He becomes all too aware, as had Giacomo Leopardi, that nature is impassive and does not care a whit about our suffering. It was in this way that the later Romantics like Keats and Leopardi moved away from the position of Wordsworth and Coleridge, who were only too ready to see in nature an unalloyed joy that could save us from human suffering and its attendant sorrow. Gregg Glory's poem continues that late Romantic tradition.
Stanza five begins with another question. But this time the question comes, not from Tenor Semblance, but from the speaker of the poem.
But should we sacrifice infinite finesse for that Snowblind and last, fatal profundity?

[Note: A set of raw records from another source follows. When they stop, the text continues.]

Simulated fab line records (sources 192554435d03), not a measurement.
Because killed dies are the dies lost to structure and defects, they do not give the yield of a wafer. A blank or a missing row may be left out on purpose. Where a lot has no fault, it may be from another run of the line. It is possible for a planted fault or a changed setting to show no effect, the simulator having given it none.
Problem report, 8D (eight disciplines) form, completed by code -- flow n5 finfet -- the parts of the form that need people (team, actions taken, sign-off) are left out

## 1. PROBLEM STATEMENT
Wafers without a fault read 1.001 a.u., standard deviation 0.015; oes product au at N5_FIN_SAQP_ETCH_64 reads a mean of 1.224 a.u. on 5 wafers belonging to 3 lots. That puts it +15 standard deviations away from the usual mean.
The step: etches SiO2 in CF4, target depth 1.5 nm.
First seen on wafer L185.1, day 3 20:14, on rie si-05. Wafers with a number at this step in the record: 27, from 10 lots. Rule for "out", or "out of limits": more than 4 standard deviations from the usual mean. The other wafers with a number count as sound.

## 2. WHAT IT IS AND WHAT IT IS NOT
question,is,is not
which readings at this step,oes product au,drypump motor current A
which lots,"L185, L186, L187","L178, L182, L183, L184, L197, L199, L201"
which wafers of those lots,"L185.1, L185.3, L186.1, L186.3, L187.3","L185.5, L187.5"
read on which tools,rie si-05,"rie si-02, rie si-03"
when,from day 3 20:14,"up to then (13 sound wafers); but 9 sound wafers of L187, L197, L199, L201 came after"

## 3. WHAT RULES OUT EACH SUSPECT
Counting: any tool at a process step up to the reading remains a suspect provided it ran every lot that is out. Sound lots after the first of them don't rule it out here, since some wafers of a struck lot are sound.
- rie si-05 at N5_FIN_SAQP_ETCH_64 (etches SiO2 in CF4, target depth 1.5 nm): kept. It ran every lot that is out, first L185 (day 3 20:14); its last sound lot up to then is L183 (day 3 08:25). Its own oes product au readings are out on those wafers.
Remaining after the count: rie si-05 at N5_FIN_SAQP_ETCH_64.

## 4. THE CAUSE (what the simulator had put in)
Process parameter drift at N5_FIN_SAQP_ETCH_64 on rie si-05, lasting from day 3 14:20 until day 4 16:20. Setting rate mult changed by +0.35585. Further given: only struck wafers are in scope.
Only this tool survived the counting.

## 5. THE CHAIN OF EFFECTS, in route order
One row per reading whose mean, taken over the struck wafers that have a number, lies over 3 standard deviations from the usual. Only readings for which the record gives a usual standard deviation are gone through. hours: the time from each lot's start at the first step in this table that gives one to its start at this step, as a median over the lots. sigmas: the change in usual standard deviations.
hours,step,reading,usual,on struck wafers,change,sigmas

If we cannot find satisfaction nor solace in making all of nature sing back the song of the individual self, perhaps we can end our sorrow by dissolving the individual self in nature. In this way we kill the subjective perceiving self altogether. It no longer stands over against the natural world and judges it. It no longer imposes a meaning on the natural world and on itself, but becomes snowblind, so immersed in nature that it no longer has any subjective individual reality nor any perception either of itself or of nature. In this way its profundity in a Buddhist sense becomes fatal. The self is sacrificed as it unites with the Oneness of ultimate reality.
Now if one is going to sacrifice "infinite finesse" to total absorption in the One, how is one to accomplish this grand unification of all realities? The only way, it would seem, is to become the creative god of one's own universe. Tenor becomes "abrogated Pa," and "the wincing world trickles from his groin." All that is left is to unify himself with this newly created world. Tenor "claws out an eye," becoming blind to the possibility that the universe has an existence independent of himself, and dives right in. He finds himself suddenly "lost in a reef," objectified like the fish he saw undersea in his childhood. The sky is made blue in this self-created world "by/Exclusionary rules." And the first thing to be excluded is Tenor himself whose individuality is absorbed. He has become dispassionate and uncaring, too, like the rest of nature. He is now beyond suffering, but also non-existent because he is no longer conscious of his suffering, and he has not therefore realized his hope, to ring the changes of love and love as had his self-aware and creative mother. The poet's language becomes enigmatic now as he asks further questions about the direction Tenor has taken:
Was it a mincing butcher's Cleaver thumb, his abusement of a One, Chopping up the single digit we pretend? False finesse?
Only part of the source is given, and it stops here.